Gloucestershire solicitor says Capital Gains Tax increases 'have been a failure'

With more tax hikes expected in the forthcoming Autumn Statement, Gloucestershire-based WSP Solicitors says the chancellor's increases to Capital Gains Tax have failed to put more money into the public purse.

By Chloe Gorman  |  Published
Peter Mardon, WSP Solicitors' head of company commercial and director, is critical of Chancellor Rachel Reeves. He says further increases to Capital Gains Tax won't help raise more money for the Treasury.

As the UK braces for more tax hikes in the Autumn Statement, respected Gloucestershire firm WSP Solicitors has branded the chancellor's recent increases to Capital Gains Tax 'a failure'.

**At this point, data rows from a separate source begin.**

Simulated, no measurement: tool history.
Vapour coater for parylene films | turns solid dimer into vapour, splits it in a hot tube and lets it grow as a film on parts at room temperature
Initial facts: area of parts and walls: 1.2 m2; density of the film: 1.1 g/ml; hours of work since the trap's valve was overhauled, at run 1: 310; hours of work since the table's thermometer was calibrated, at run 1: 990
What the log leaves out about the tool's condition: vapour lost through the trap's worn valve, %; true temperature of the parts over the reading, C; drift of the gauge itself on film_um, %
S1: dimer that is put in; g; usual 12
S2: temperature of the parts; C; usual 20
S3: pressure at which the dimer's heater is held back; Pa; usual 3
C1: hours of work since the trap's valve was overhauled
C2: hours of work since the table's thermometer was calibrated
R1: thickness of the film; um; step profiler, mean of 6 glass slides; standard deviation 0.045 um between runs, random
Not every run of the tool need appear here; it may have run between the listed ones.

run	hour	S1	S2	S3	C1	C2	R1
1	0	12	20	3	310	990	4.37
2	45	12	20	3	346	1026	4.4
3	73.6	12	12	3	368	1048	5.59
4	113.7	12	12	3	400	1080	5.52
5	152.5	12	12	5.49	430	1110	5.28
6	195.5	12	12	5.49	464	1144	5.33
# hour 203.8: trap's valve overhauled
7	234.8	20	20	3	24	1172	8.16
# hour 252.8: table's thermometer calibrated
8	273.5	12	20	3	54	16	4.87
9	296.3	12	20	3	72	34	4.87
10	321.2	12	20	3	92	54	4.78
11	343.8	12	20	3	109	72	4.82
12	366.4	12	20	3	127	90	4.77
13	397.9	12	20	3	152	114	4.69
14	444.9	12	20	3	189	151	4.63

Chancellor Rachel Reeves increased the rate of Capital Gains Tax (CGT) from 10 per cent to 14 per cent back in April 2025 – a move WSP Solicitors says is 'depressing' the mergers and acquisitions market.

With businesses bearing the brunt of the Autumn Statement in 2024, including increases to National Insurance, coupled with CGT and the much-lambasted changes to Inheritance Tax, WSP Solicitors is seeing an increase in businesses either looking to sell now before CGT rates go up again, or wait until 2029 when they hope there will be a change in government, neither of which will benefit the Treasury in the way the chancellor had planned.

Peter Mardon is the head of company commercial and director at WSP Solicitors – and formerly the director of a successful international manufacturing company – and has over 35 years of experience in corporate and commercial law.

He said: 'In terms of raising revenue, the government’s Capital Gains Tax (CGT) rate increases have been a failure. In the first half of 2025, CGT receipts were £11.8 billion compared with £13.5 billion in the same period last year.'

And while Capital Gains Tax is rising again to 18 per cent in April 2026, Peter said that 'increasing CGT rates by a few percentage points' would be 'unlikely to make a significant difference in raising more money for the Treasury'.

'In fact, we have clients proposing to sell this tax year (2025-26) before the rise in rates to 18 per cent and other clients who propose to hold on until 2029 when they expect a change of government and a more CGT-friendly environment to be introduced,' he continued.


'This will have the effect of depressing the mergers and acquisitions market and collapsing CGT receipts just when the government is at its most desperate for tax revenue.'

 

While the rates sound low when compared with income tax rates, which are currently set at 20 per cent, 40 per cent and 45 per cent, there is no indexation for inflation with CGT, so if a business increases in value by less than the rate of inflation, it falls in value in real terms – but CGT is still payable on the gain, meaning those businesses are, in effect, being taxed on a loss.


After the chancellor promised to reduce government debt, weak economic growth so far this year means another wave of tax increases is expected in her Autumn Statement to help plug the gap, with businesses potentially still in the crosshairs.


The date for this year's Autumn Statement is yet to be announced, but it is expected to be in late October 2025.